Observability in AWS
The course is part of this learning path
This course covers the core learning objective to meet the requirements of the 'Architecting for Management & Governance in AWS - Level 2' skill
- Understand the different AWS management services available to monitor the performance of a solution
- Apply Amazon CloudWatch monitoring contols to respond to system-wide performance changes
- Apply AWS Config controls to manage compliance based upon business guidelines
Hello! I'm Stephen Cole, a trainer, and certification specialist with Cloud Academy and I'm here to present an overview of Amazon CloudWatch and CloudWatch Alarms.
Before I get to those things, I want to get a little philosophical. One of the life lessons that years of schooling never prepared me for is this: Naming things is hard. This is true, I think, for all things: Children, pets, variables in a computer program, and AWS Services & Features.
I'm sure that AWS tries to name things accurately. However, sometimes, while accurate, the names can cause some confusion. The documentation and training materials for Amazon CloudWatch that come from AWS often seem to reference the features of CloudWatch as independent services.
You might hear about things like CloudWatch Alarms, CloudWatch Logs, and CloudWatch Insights. To be clear, Amazon CloudWatch is the name of the service. The features of CloudWatch include Alarms, Logs, Metrics, Events, ServiceLens, Container Insights, Lambda Insights, and Anomaly Detection.
Looking at the AWS Console, there is no option that can be selected for CloudWatch Anomaly Detection. While Anomaly Detection is a feature of Amazon CloudWatch, it is more accurately described as a feature of CloudWatch Alarms. And, as I mentioned a moment ago, CloudWatch Alarms is really a feature of Amazon CloudWatch.
Again, naming things is hard but, as always, I'll do my best to minimize confusion. Taking this a step further, Amazon CloudWatch Anomaly Detection accurately describes the feature but it does not come close to explaining how useful it is. Personally, I think it would help if the name of the feature described why someone would want to use it. That is, what's the pain point that would cause someone to look for it?
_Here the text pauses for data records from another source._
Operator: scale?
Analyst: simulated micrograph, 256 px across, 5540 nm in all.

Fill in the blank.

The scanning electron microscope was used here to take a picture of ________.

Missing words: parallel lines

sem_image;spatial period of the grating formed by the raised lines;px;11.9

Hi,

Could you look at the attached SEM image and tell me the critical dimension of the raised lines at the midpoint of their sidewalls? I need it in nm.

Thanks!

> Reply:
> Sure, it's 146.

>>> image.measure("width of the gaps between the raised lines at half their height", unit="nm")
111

A better name--at least in my opinion--would have included the concept of Alarm automation and maintenance. With this in mind, I think it's best to start with a quick review of Amazon CloudWatch and CloudWatch Alarms to see why alarm automation is needed.
Amazon CloudWatch is a monitoring and observability service from AWS. It can provide a unified view of the performance and health of AWS resources as well as applications & services running both inside the AWS cloud and on-premises systems.
CloudWatch was originally launched in 2009 and, over the years, has been expanded to the point where it can be used to monitor infrastructure, systems, applications, and business metrics.
Amazon CloudWatch is also an observability service. Observability is a term from control theory and is a measure of how well internal states of a system can be inferred by knowledge of its external outputs.
Lots of fancy textbook-sounding words there. Simply put, observability is answering questions about the inside of a system by looking at the outside of it. Using CloudWatch as an observability service removes the need to insert code into a system to debug, predict, or answer new questions.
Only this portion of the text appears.